There is little agreement on the best way to restructure local government, and Moynihan vacillates accordingly. The metropolitan sprawl, he recognizes, has made it "difficult to collect power in one place." This leads him at first to espouse annexing the suburbs. Later on, he opts for community control and decentralization. Soon he is also stressing the responsibility of the states, and, in a final dizzy burst, ends up praising the sensibleness of county government. Instead of conserving political energies, Moynihan seems to suggest that reformers pursue all these goals simultaneously...
...THIRD and last tenet of the national urban policy concerns "institutional naivete," particularly as practiced by the federal government. The bureaucrats, according to Moynihan, have been neglecting the secondary consequences of their programs. This neglect has caused "sharp imbalances in the ecology of urban areas." Building highways, for example, may also depopulate the countryside, redistribute employment opportunities, or fill up the slums...
This carelessness has a deeper explanation than "naivete," but it is one that Moynihan ignores. It is often in the self-interest of government agencies to ignore the secondary consequences of their decisions. It facilitates both their survival and expansion. In the real world there exists little rational planning. The most critical decisions result haphazardly, for they must be ratified at a number of unrelated levels: Congress, the state legislature, and city council. The New Federalism, which Moynihan is advocating, will encourage more neglect by increasing the strength at each level...

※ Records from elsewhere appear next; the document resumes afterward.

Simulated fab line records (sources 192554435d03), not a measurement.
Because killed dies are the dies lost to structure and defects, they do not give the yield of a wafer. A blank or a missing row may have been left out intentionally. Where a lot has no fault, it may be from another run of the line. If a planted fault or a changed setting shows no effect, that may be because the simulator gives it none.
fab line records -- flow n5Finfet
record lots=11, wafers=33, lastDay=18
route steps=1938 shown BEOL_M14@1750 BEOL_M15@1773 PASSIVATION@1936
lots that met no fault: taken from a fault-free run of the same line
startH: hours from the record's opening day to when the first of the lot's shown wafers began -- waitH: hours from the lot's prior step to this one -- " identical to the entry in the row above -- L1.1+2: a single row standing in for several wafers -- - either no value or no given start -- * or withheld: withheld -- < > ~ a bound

...Moynihan's manifesto for a national urban policy is articulate, well documented, but ultimately divisive. It will not rouse the Administration to action: it will not rouse Congress to action; at most it will rouse a few social scientists to speculation. But it deserves a measure of appreciation. It takes a brazen man to outline policy- and national policy, at that- on problems of such complexity that their prolonged study can induce paralysis...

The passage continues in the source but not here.